In my Ordinary Differential Equations class, we've learned the following method for finding a general solution for $x'=Ax$ (where $A$ is a $2x2$ matrix), if it gives two complex eigenvalues, $\mu+i\upsilon$ and $\mu-i\upsilon$ respectively.
Picking either of these eigenvectors, we should be able to reach a general real solution. Let's say we pick the eigenvalue $\mu+i\upsilon$ and then find two eigenvectors, $a+ib$ and $a+ib$ (where $a$ and $b$ are $2x1$ vectors).
My textbook then says that we can then find a general real solution by picking either one of these eigenvalues, and plugging it into the following:
$x = c_1e^{\mu t}(a*cos(\upsilon t)-b*sin(\upsilon t))+c_2e^{\mu t}(a*sin(\upsilon t)+b*cos(\upsilon t))$
(There's a proof that we can fold the imaginary part into the $c_2$ solution, since theoretically either $c$ could be complex, but we want only the real part.)
Here's the issue: In the past, I have gotten seemingly different general real solutions from picking either of the eigenvectors--but a solution is supposed to be made up of the fundamental set of solutions, and is also supposed to be unique!

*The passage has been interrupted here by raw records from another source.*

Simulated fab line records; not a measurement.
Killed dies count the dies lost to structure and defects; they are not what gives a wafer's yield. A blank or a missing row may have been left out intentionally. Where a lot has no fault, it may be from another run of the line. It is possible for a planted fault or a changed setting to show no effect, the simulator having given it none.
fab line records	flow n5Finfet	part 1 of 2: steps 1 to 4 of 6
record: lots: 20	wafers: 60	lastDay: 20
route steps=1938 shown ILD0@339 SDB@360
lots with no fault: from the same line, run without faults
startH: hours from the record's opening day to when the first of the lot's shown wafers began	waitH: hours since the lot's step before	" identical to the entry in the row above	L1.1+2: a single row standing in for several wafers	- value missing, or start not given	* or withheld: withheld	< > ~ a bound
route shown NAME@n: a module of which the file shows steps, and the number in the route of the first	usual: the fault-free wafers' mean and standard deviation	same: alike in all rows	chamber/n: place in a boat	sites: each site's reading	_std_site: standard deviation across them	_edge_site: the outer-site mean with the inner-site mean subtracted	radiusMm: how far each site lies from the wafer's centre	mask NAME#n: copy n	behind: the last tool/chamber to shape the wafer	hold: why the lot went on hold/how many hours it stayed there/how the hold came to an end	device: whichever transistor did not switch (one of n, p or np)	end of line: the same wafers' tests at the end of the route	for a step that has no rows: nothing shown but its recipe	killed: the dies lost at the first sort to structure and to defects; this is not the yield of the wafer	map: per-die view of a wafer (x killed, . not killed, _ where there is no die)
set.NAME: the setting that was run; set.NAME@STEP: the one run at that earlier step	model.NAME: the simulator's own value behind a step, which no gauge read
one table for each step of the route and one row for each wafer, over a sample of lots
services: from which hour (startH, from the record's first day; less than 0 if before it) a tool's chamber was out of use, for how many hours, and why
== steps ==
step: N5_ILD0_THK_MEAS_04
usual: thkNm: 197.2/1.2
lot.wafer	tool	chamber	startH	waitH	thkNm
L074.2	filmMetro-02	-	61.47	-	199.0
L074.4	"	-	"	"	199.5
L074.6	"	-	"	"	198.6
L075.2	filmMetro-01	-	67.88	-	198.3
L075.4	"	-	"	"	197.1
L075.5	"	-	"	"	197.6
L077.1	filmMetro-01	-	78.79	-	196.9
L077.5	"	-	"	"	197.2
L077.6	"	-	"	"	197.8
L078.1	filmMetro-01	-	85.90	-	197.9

So, the big question: How do we prove that whether we plug $a+ib$ or $a-ib$, we reach the same general real solution?
Or is the answer that we don't? And in fact we reach two different general real solutions with two different fundamental sets, because choosing either of the two eigenvectors gives a different fundamental set?
And if the above hypothesis is correct, then what is the meaning of a general real solution? Shouldn't they be solving the same equation?